Walt Disney Animation Studios is announcing its first movie inspired by a Marvel comic Thursday, an adaptation of a lesser known crime fighter series called “Big Hero 6.”
Directed by Don Hall (“Winnie the Pooh”) and due in 2014, the CG-animated movie will center on a robotics prodigy named Hiro Hamada and his robot companion BayMax, who join a team of superheroes in a high-tech city called San Fransokyo.
(For a closer look at the city of San Fransokyo, see the video above).
Even die-hard comic book fans may have trouble recalling the Marvel series, which was created by Steven T. Seagle and Duncan Rouleau in 1998 and is something of a whimsical love letter to Japanese culture. Characters in the original comic include a samurai, an agent who invented a nanotechnology-based Power Purse and a monster born from a child’s drawings.
For Hall, the absence of a detail-obsessed fan base for the series was part of its appeal, as it left every character and setting open to interpretation.
“I was looking for something on the obscure side, something that would mesh well with what we do,” Hall said. “The idea of a kid and a robot story with a strong brother element, it’s very Disney.”
The original comic is set in Tokyo, though Hall’s film takes place in a mythical mash-up of Tokyo and San Francisco, a conceit that allows Disney’s animators to imagine a uniquely stylized cityscape — and indulge a studio-wide affinity for Japan fed by that country’s strong animation tradition.
“Marvel properties take place in the real world,” Hall said. “We were looking for something to do where we could make our own world — bring in the Japanese influences, have recognizable landmarks mashed up with a Japanese aesthetic.”

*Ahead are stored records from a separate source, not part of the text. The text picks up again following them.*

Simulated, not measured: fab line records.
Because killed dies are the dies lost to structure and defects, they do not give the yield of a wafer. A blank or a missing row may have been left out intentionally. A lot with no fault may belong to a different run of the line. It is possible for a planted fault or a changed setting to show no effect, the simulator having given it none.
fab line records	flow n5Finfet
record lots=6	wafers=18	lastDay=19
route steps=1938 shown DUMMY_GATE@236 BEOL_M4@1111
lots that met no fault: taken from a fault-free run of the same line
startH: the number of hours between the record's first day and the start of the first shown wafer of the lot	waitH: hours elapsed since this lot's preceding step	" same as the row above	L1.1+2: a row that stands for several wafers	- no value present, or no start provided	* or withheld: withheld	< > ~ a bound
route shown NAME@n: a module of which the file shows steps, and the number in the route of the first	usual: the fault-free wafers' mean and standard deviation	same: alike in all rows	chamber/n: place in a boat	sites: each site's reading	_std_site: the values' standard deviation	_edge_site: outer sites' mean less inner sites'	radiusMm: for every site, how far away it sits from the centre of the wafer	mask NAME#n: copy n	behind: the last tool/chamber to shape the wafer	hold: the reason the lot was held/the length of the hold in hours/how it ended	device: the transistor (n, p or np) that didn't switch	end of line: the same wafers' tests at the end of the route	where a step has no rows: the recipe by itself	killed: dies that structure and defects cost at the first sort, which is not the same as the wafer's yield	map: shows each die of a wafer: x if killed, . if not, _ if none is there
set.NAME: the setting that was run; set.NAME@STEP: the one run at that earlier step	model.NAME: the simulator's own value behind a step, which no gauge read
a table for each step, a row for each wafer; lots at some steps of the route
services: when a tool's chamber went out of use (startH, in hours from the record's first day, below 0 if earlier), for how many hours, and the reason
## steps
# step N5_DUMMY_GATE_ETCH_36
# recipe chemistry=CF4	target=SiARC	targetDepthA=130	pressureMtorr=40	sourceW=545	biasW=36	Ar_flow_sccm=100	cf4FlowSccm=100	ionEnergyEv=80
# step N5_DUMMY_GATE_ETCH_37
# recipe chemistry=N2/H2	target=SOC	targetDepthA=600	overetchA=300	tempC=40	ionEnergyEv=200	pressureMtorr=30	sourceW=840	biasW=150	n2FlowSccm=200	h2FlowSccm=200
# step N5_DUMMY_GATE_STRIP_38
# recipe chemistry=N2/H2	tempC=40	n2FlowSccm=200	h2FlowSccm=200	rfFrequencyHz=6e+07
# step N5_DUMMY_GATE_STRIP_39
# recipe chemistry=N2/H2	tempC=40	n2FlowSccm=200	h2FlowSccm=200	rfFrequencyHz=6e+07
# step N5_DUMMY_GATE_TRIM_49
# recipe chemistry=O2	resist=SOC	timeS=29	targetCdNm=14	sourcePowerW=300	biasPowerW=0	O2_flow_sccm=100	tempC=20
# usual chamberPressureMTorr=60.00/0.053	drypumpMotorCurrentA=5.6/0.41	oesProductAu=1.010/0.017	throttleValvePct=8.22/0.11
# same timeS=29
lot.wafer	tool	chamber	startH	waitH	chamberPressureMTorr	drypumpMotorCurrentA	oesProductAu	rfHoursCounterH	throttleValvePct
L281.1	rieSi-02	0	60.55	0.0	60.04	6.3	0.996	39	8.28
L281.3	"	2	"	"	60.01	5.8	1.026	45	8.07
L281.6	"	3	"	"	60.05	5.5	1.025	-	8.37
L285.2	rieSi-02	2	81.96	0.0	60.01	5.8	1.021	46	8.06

Hall, a lifelong comic book fan who started at Disney Animation in 1995, was in the midst of directing “Winnie the Pooh” when Disney acquired Marvel in 2009. He found “Big Hero 6” while digging through Marvel’s library for ideas and pitched it to Disney’s chief creative officer, John Lasseter, in 2011.
“Big Hero 6” is being produced wholly at Disney Animation, but Marvel Chief Creative Officer Joe Quesada has been participating in brainstorming sessions about the project.
(For more on the development of “Big Hero 6,” see this Disney Animation story running in Sunday’s Calendar section.)
“Don was a huge fan of Marvel,” Quesada said of Hall. “He understood what we did. I didn’t have to explain our world to him. The relationship between Hiro and his robot has a very Disney flavor to it … but it’s combined with these Marvel heroic arcs.”
For Hall, the movie itself is a mash-up of two passions — animation and comic books.
“It’s basically geek wish fulfillment,” Hall said.